Installing the GPU operator on SELinux enforced-nodes

Hi,

I have an issue with installing the GPU operator on nodes with enforced SELinux.

SELinux is enabled on the nodes, but disabled in containerd. As a result, the domains are not propagated to the containers. If we check the drivers’ directory on the node, the video folder is of type modules_object_t (the type needed by kernel modules):

$ ls -Z /usr/lib/modules/5.19.9-200.fc36.x86_64/kernel/drivers
...
system_u:object_r:modules_object_t:s0 video
...

While on the pod (nvidia-driver-daemonset pods) the same folder is of type var_lib_t:

$ ls -Z /usr/lib/modules/5.19.9-200.fc36.x86_64/kernel/drivers/
...
system_u:object_r:var_lib_t:s0 video
...

When trying to install the gpu-operator, the installation fails, and the error on the node is:

[ 5039.462792 audit: type=1400 audit(1684925801.740:1438): avc:  denied  { module_load } for  pid=189114 comm="modprobe" path="/usr/lib/modules/5.19.9-200.fc36.x86_64/kernel/drivers/video/nvidia.ko" dev="overlay" ino=95506836 scontext=system_u:system_r:unconfined_service_t:s0 tcontext=system_u:object_r:var_lib_t:s0 tclass=system permissive=0

The error tells me that unconfined_service_t is not allowed to do module_load on type var_lib_t. This is the expected behavior because modules_object_t is needed to denote it is loadable. But because containerd is not propagating the types into the pods, I’m losing the modules_object_t type on the drivers and cannot load them.

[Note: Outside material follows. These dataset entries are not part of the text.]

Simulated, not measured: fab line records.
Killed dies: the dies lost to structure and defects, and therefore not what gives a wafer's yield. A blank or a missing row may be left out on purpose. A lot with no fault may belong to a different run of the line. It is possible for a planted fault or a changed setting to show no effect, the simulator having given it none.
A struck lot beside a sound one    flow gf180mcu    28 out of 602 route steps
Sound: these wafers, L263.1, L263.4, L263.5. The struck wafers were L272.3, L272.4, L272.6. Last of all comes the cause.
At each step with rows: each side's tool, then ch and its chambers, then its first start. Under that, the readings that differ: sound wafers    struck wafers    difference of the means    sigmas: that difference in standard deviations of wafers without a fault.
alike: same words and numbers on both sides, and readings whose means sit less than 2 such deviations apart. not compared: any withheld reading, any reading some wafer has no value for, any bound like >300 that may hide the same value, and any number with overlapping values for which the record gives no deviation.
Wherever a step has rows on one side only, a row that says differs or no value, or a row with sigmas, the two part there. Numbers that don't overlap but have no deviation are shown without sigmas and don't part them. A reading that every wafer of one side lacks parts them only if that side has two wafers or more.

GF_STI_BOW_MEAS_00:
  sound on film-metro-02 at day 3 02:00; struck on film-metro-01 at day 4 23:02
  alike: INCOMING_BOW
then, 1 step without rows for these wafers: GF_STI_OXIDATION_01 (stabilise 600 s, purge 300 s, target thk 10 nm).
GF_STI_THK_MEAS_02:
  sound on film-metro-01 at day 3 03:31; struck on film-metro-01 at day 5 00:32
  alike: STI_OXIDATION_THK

One easy fix is to create a policy: allow unconfined_service_t var_lib_t:system module_load. This is better than running SELinux permissive but still gives more permissions than required. So I was wondering if there is some other way to solve this. Enabling SELinux on containerd is not an option.

If I run chcon -t modules_object_t /usr/lib/modules/5.19.9-200.fc36.x86_64/kernel/drivers/video before nvidia-driver init the installation succeeds, but there is no easy way to do this using values file.

Versions used:

  • Kubernetes v1.25
  • Fedora Core OS 36
  • containerd 1.7.1
  • gpu-operator 22.9.1

Any ideas would be highly appreciated.

Best regards, Diana.

1 Like

Hello Diana,

I tried to find a solution for your scenario, but unfortunately had no luck. It looks more complex and requires some reproduction.

If you have actual Enterprise Support contract, please open the case and we’ll do our best to reproduce the issue and engage experts to look for a fix or workaround to avoid the issue with SELinux.

Regards,
Vladislav

We have encountered the same issue.
OS: RHEL 8.8
Kubernetes: v1.24.9
containerd: 1.6.15
gpu-operator: v23.3.2